Ubi sunt qui ante nos in mundo fuere? Vadite ad superos
Transite in inferos
Hos si vis videre(Where are they who before us were in the world? Go to the heavens. Cross over into hell. If you wish to see them.)
These verses, probably from a 13th century penitential hymn, are more congenial to world-weary students in their second year and beyond than to the first-years. One academic year is, however, more than enough to realise that the out-there world is full of former students, many of whom ought, by rights, to be rotting in hell and a few who probably deserve to be in heaven after having suffered for half a dozen eons in purgatory.
The idea of the university as an ivory tower unreachable by the evils of the “out-there” world is, of course, a naïve one that the student soon learns to abandon. The second-year with a minimum of intelligence (don’t be duped by the apparent asininity, it is a survival tactic requiring great skill and constant practice) knows that whatever is in the “out-there” – in our society – is also “in here”, in the apparently “other” world of academia. The second-year has seen it all. The experience of her/his first year at University has confirmed what s/he suspected all along. Maltese society is not for the innocent.
Students in the so-called Middle Ages, especially those whose student life was about to come to an end and who were about to go into the world out there, knew that it was going to be tough. The latter – modern, if you wish – parts of the song indicate various possible life strategies one might wish to adopt in these circumstances.
In view of the shortness and brutishness of life “out-there” – of which, I repeat, they had a taste in the ivory tower – the Gaudeamus igitur suggests that one ought, first of all, to be nice to those in power. First of all kowtow to your lecturers: “Vivat academia! Vivant professores!” (Long live the academy! Long live the professors!). But the place of honour is reserved to those above the university and the professors, those who wield state power.
et qui illam regit.
Vivat nostra civitas,
Quae nos hic protegit.
(Long live the state as well. And he who rules it! Long live our city. [And] the charity of benefactors, which protects us here!) Substitute “benefactors” for the state that pays your stipendium and it all fits together nicely. Hence, the pragmatism of the third-years. Two and over years of the University of Malta have impressed upon them the necessity of bowing to those in power. It’s a certificate in your kowtowing proficiency today. It will be a government job tomorrow. Or whatever you might need and are unable to get without intercession.

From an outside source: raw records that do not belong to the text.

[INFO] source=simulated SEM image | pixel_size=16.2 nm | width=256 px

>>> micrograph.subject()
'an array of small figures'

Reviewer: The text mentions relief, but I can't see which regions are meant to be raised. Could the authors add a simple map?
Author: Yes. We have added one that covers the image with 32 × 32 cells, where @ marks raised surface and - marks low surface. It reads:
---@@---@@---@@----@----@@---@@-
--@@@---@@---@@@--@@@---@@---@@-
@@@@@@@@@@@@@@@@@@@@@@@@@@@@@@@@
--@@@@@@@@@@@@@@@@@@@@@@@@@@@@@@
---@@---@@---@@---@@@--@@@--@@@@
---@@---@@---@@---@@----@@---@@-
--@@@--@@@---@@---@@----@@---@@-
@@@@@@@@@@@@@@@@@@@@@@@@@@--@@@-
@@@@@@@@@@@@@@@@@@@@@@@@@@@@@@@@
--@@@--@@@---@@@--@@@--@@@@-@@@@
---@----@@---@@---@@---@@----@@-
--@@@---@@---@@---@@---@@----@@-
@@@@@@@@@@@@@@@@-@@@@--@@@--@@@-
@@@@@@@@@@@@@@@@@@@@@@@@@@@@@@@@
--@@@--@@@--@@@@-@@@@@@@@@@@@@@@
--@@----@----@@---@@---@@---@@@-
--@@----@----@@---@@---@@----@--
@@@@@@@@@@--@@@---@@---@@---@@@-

Finally, because a people must be discouraged from taking too close an interest in the affairs of state and the panem et circenses trick still works, the old hymn exclaims: Pereat tristitia! (Perish sadness). In words written before universities opened their doors to women, the student is encouraged to go to Paceville.
Vivant omnes virgines
This article appeared in Dr Vella’s column in The Times of Malta on September 14, 2009. The original may be accessed at http://www.timesofmalta.com/articles/view/20090914/opinion/let-us-rejoice-therefore
If you are one of those who do not like having their bread chewed into a disgusting pulp by others and then pumped down their throat, then I am talking to you. Am I right to say that there is a sense of pointlessness and exhaustion in the air; a feeling that the country is running out of steam, that creativity and the will to get things done have reached historically unprecedented low levels? Am I wrong to suggest that there is a creeping despair – among those of us who would rather bite personally into their loaf – that, as a country, we will ever measure up to the European ideals we often pay lip service to? Is this, perhaps, merely the fruit of my fertile imagination?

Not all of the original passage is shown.